Poll: Consumers want truth-in-labeling

NEW YORK -- Representatives of 15 different wine regions have issued a joint call for policymakers to move ahead with wine truth-in-labeling.

Results from a recent poll of U.S. consumers, conducted by Public Opinion Strategies, released today found that Americans, in particular, have very strong feelings about the role of location in making wine-purchasing decisions. Key findings from the poll of 1,000 U.S. wine drinkers include:

• 79% say they consider the region from which a wine comes an important factor when buying a bottle of wine.

• 75% say they would be less likely to buy a wine if they learned it claimed to be from a place like Champagne, Napa Valley or Oregon, but in actuality was not.

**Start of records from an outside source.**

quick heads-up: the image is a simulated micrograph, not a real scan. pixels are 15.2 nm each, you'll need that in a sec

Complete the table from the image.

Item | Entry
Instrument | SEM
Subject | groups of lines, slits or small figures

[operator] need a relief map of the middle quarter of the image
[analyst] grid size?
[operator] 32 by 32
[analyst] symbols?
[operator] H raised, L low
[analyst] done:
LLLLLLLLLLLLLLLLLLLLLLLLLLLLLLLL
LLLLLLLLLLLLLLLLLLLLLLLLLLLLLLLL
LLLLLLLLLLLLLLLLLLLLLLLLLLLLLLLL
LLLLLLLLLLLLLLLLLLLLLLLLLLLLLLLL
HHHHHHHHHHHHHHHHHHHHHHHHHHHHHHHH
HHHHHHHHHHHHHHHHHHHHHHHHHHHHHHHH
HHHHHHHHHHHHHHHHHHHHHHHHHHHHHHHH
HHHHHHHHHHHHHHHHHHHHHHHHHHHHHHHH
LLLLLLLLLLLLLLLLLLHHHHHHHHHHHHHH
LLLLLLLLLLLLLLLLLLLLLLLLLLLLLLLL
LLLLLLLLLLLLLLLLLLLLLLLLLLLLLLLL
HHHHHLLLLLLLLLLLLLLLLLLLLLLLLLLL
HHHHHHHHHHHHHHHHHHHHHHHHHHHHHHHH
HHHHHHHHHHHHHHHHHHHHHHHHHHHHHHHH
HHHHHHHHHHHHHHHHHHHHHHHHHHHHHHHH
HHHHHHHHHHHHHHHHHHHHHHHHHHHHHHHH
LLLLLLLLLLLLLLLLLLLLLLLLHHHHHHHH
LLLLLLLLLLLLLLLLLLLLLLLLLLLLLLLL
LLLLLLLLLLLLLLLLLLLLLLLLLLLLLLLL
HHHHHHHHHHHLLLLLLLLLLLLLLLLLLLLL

• 84% say they think the region a wine comes from is extremely important in determining its quality.

• 96% say consumers deserve to know the location where wine grapes are grown is accurately stated on wine labels.

• 98% say they support establishing worldwide standards for all winemakers that would require they accurately state the location where wine grapes are grown on wine labels.

"In over 20 years of polling, rarely have we seen such strong feelings on an issue like this," said Rob Autry, partner of Public Opinion Strategies and the lead pollster on this project. "Consumer sentiment this strong is a clear signal that Americans care a great deal about the location a wine comes from and clearly want ready access to that information when looking at a bottle.

The poll was released by the signatories to the Joint Declaration to Protect Wine Place & Origin, a coalition first formed in 2005 when the initial global declaration was signed. The organization has since doubled in size, welcoming its two newest members -- Long Island and Rioja, Spain -- at this year's meeting.

Says Ron Goerler Jr., president of the Long Island Wine Council, “The signatories of the Joint Declaration to Protect Wine Place & Origin have worked to produce world-class wine regions and preserve the integrity of our unique vines and lands. United with Napa Valley, Sonoma County, Jerez and the many other wine regions across the globe, we are committed to educating consumers about the importance of location.”

"The 15 regions gathered here today agree that great wine is made in unique places all over the world and that these unique place names must be protected. A failure to do so undermines all of these wine-growing regions and, as the research shows, runs counter to the expectations of the consumer," said Bruno Paillard, representing the Comité Interprofessionnel du Vin de Champagne. "People want to know where their wines come from."

The 15 international wine regions including Long Island; Champagne, France; Chianti Classico, Italy; Jerez, Spain; Napa Valley, California; Oregon; Paso Robles, California; Porto, Portugal; Rioja, Spain; Sonoma County, California; Tokaj, Hungary; Victoria, Australia; Walla Walla Valley, Washington; Washington state; and Western Australia.